Direct estimation of imperviousness at subdivision level using aerial photos required usage of GIS spatial data in addition to the 0.3m orthophotos described above. The GIS vector data layers include: 1) a subdivision map for identification and random selection of subdivision samples, where a total of 115 samples out of the available 3280 subdivisions were selected; 2) planimetric data, used in conjunction with the orthophotos, to expedite digitizing of impervious surface in subdivisions for which the planimetric data was available; and 3) a digital road network to expedite calculation of impervious surface originating from streets. All of the data used in this part are digital spatial data in ArcView shapefiles.


Figure 4: 0.3m orthophoto


Before they could be used, the remote sensing images must go through a few steps of preprocessing. The original 28.5m ETM+ images were co-registered to the 0.3m orthophotos to within 0.5 pixel root mean squared error (RMSE) before being resampled to 30m pixels using the nearest neighbor resampling method. The 0.3m orthophotos themselves were beforehand co-registered to the planimetric data. Co-registration is a process of superposing two or more images guided by ground control points so that equivalent geographic points coincide. Accurate co-registration between the images is important since even a slight mis-registration could result in potentially large differences between actual and predicted values of imperviousness. All of these steps were done using the ERDAS Imagine 8.6 software.
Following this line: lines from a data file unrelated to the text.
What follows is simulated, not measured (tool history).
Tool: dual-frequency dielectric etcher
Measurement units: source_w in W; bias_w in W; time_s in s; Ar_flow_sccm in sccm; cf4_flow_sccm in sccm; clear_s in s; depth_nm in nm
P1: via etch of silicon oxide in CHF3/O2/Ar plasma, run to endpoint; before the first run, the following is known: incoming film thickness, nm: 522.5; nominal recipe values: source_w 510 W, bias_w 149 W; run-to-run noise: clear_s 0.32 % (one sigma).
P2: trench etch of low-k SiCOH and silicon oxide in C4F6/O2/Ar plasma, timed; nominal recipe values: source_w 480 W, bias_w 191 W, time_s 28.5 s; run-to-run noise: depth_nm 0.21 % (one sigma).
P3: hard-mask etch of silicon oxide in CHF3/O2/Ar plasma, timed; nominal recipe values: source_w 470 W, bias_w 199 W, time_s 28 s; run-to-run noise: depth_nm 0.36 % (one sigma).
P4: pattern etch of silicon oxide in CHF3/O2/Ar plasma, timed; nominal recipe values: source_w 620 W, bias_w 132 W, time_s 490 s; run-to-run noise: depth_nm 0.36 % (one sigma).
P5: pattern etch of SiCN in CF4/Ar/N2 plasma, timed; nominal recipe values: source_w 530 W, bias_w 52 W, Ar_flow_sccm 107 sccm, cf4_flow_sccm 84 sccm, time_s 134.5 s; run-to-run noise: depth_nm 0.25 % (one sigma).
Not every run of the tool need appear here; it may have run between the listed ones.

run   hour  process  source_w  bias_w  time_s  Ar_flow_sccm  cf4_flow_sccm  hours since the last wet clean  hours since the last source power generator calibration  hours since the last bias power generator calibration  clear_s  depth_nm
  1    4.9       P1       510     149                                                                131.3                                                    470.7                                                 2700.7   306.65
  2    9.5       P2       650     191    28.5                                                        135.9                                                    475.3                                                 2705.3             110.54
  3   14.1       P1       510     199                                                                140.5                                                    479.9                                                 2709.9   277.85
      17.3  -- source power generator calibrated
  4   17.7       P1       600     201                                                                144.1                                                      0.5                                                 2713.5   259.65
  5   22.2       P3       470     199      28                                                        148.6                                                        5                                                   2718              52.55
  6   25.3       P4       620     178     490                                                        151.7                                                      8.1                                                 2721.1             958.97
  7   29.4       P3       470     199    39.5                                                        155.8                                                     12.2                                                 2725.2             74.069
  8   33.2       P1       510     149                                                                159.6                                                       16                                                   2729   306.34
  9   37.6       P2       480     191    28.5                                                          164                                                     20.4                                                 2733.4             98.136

Using the GIS software ArcView® 3.2 equipped with its spatial and image analysis extensions (Spatial Analyst and Image Analyst), the digital numbers (DN) of all six reflective bands of the Landsat ETM+ images (Bands 1-5,7) were then converted to at-satellite reflectance values as described by Landsat Project Science Office (2002). Then the Normalized Difference Vegetation Index (NDVI) values for the images were calculated, followed by the Tasseled-cap values of brightness, greenness and wetness, using at-satellite reflectance-based coefficients described by Huang et al. (2002). The ratio of Band 5:1 was also added as a possible soil moisture indicator helpful in discriminating between concrete and exposed soil. To summarize, the final layers that would be used as independent variable inputs were grid layers of at-satellite reflectance of ETM+ visible bands, NDVI values, Tasseled-cap values and Band 5:1 ratio (Table 2).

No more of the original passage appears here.